LISTEN: Gavin Price gives his reaction to the news and where he thinks the recognition really belongs
At the start of the lockdown Gavin Price, owner of the Fountain Bar in Aberfeldy, gave what was left of his pubs stock away to vulnerable people in the community when it was announced that the country was going into lockdown.
After his first weekend more, and more, people became involved, soon other restaurants got involved which started Feldy Roo and resulted in some 40,000 free meals being delivered around the town.
Gavin says: “Ten businesses got involved in Feldy Roo, they did so with no knowledge of us getting the funding did, they came on giving whole hardheartedly their support, commitment, to provide meals not knowing they would be recompensed for that at some point.
“If that hadn’t happened, I wouldn’t be sitting speaking to you now about an MBE or the Fountain bar wouldn’t winning the British pub of the year, these things wouldn’t have happened if these businesses didn’t get involved.
“Likewise, there’s over one hundred volunteers involved in this project, again if they hadn’t done so the project wouldn’t have been possible. It goes without saying we wouldn’t be here speaking if these volunteers didn’t give their time selflessly given their time to do what they did.
“The list goes on, we put a funding team together, if they hadn’t been so good at their job we wouldn’t be having this conversation.”
For Gavin, this award needs to recognise the hard work and effort from everyone involved saying he feels ‘slightly uneasy about it’ being an ‘individual award.’
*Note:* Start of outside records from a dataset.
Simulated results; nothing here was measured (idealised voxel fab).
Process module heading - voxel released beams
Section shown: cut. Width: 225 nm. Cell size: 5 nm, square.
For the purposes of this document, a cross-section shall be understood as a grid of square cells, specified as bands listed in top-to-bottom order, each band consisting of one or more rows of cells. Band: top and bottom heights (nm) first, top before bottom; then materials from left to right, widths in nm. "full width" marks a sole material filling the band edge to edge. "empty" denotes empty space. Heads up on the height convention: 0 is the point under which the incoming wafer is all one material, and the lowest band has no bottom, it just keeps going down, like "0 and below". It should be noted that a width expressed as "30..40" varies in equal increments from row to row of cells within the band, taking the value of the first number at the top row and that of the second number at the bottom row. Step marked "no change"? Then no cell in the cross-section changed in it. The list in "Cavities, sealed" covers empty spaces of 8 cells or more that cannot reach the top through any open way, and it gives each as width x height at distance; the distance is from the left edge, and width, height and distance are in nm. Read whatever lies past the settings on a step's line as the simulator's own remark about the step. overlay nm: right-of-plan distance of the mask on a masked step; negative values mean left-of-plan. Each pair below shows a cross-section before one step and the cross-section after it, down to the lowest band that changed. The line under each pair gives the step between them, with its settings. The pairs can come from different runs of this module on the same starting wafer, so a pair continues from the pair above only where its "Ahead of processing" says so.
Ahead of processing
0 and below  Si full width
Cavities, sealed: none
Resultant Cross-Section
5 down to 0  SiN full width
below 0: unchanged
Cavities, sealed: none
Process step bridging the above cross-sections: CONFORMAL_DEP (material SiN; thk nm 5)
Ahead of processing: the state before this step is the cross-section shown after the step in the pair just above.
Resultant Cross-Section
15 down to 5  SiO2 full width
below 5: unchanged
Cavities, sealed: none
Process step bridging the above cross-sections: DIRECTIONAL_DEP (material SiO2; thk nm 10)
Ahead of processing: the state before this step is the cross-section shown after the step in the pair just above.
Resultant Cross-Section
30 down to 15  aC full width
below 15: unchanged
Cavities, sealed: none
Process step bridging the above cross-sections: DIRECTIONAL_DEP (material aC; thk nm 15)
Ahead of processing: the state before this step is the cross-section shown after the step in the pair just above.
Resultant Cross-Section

In his words, ‘the awards are nice’ but for him ‘the important thing’ was ‘providing the service’ which Feldy Roo offered to the vulnerable people in Aberfeldy and its surrounding towns and villages.
As an experienced professional football player, coach and manager, Gavin see’s a connection between running both a sporting and delivery team.
Gavin said: “You’re used to managing a team at football, you’re used to trying to put people in the best positions if you like. You’ve got to know who’s the best striker and the best goal keeper.
“I guess that helps because when we put our team together you can recognise the qualities of certain people and we did really well.”
So much of the success lies in the team says Gavin, he adds: “Julie, for example, was involved right from the start and she’s such a good organiser so just left her to get on with organising certain things and we got the best out of that.
“And that’s it, you’ve got your funding team and you know they’re good at what they do and you’re in a position to get the best out of them and boy did they perform.
“We had George from the Co-Op that was amazing, him and his wife Shirley did the games and the raffles and I think, on their own, they raised around sixteen thousand pounds.
“Anita out in Grandtully she was excellent in pulling all that side together, and Wendy, Gordon that were brilliant likewise in Kenmore. You find the best people in the best areas to do it.
“And I certainly don’t mean to miss anybody in what I’m saying there, everybody played their part, and I suppose if you use the analogy of Football we found the best positions for the team to be in.”
Looking back Gavin see’s the success as being ‘a big jigsaw that came together really, really, easily.’
Having won the Great British Pubs 2020 Award, Aberfeldy’s community has decided how it wants to spend the £10,000 cash prize.
While the award was given to the Fountain Bar, Gavin wants to see that the reward goes back to the same people who helped get the community its recognition in the first place.
A poll on Facebook found that the majority of people want to see the fountain in the square at Aberfeldy back up and running again with commemorations of the massive community effort.
Gavin says: “We’re hoping to get that reinstated, with water flowing, maybe get some commemorative slabs around it telling the story of two thousand and twenty.
“The other option was to help with the Christmas lights through the square and, hopefully, in a bigger project through the whole town.
“And if there’s anything left over, I think in second place came the lights, so we would like to try and at least get the square done if we can.”